Thursday, January 25, 2018

THE PRAIRIE EDITOR: Not So Solid?

To their credit, Democrats in the U.S. senate have kept
routinely a solid front for most of the past decade, both
when they had a majority and when they were in the
minority, as they are now.

The architect of this solid front was former Senator Harry
Reid of Nevada who often applied Draconian methods to
senate rules and procedures. He was succeeded as party
senate leader by New York Senator Chuck Schumer, who
in the minority has faced new challenges as Democrats
attempt to recover from their shocking upset defeat in the
2016 presidential election --- and in the prospect of
defending many more vulnerable senate seats than
the Republicans will in this year’s mid-term elections.

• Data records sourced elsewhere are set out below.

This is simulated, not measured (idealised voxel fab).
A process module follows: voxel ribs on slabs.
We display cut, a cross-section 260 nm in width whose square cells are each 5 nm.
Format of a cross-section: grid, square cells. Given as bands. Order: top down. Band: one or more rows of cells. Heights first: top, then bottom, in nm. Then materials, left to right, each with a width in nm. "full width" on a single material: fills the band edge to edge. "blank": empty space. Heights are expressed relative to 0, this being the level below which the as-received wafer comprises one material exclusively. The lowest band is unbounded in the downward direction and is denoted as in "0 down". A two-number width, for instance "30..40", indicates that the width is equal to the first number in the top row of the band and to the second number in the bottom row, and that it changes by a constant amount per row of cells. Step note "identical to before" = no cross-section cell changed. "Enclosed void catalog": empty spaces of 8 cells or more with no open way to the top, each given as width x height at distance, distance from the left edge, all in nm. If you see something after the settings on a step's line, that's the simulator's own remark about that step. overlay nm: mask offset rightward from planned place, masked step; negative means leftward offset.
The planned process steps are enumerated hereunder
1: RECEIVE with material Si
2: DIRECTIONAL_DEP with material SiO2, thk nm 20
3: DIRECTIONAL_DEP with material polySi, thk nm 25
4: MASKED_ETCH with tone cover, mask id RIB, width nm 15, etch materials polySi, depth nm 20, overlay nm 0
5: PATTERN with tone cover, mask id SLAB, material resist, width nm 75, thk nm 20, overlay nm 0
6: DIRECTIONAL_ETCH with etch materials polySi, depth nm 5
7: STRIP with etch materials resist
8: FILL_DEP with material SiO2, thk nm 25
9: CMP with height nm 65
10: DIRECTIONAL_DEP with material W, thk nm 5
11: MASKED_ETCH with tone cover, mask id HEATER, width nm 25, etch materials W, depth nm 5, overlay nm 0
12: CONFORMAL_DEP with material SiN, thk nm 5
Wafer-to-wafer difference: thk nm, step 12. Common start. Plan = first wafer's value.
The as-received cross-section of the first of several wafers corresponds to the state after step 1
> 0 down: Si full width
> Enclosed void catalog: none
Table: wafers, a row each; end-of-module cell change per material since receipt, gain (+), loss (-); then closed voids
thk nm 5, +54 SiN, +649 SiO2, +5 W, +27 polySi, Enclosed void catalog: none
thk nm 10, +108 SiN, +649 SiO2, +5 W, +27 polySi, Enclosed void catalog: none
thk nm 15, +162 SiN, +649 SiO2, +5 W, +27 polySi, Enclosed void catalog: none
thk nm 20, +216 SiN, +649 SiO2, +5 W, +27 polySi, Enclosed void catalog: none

That solid front more or less collapsed recently when the
Democrats abandoned a brief government funding
shutdown. Realizing that the  party held responsible for a
shutdown invariably takes a big hit in public opinion,
almost all the vulnerable liberal senators, and many not
even running this year for re-election, voted to pass a
continuing funding resolution. It will be necessary to vote
again in February, but it seems clear that the Democrats
now realize that shutting down the government is not a
winning strategy.

Minority Leader Schumer is now a man in the middle of
two opposite directions pulling his party apart. On the one
hand, the Democratic Party’s left wing, led by Senators
Bernie Sanders of Vermont and Elizabeth Warren of
Massachusetts, as well as more radical groups want to
insist on policies and programs which cannot now become
law. On the other hand, the mainstream Democrats, who
range from former vice president Joe Biden to Senator Joe
Manchin of West Virginia, want to appeal to moderate
and independent voters with a message that might compete
successfully with the one now advocated by President Donald
Trump and his party.

There is a lot at political stake in the 2018 mid-term elections.
Democrats have recently been optimistic that a “blue wave”
will bring them back control of the U.S. house and keep most
of their vulnerable senate seats.

But the brief government shutdown, forced by senate
Democrats, highlights how fragile this optimism might be.
Faced with a challenge to their political survival, most of the
vulnerable liberal senators chose prudence over a “solid
front.” Senator Manchin now has also declared that he
agrees with President Trump about building a wall. Another
shutdown confrontation is unlikely.

Like his fellow New Yorker, President Trump, Senator
Schumer is someone who can make a deal. Beginning with
the tax cut legislation at the end of the year, Mr. Trump has
begun to unite his party in Congress behind his programs.
Mr. Schumer must now do the same for his party, but the
presidential ambitions of some of his senate colleagues,
and the pull to the left by groups and individuals in the
party’s radical base, has loosed a "conflict genie" into the
Democratic political conversation, and made his job much
more difficult.

Liberals and their media friends chuckled and smiled
when  conservatives broke into factions (as the GOP has
done so often in recent years). Now division has broken out
in their own camp, and no one is laughing.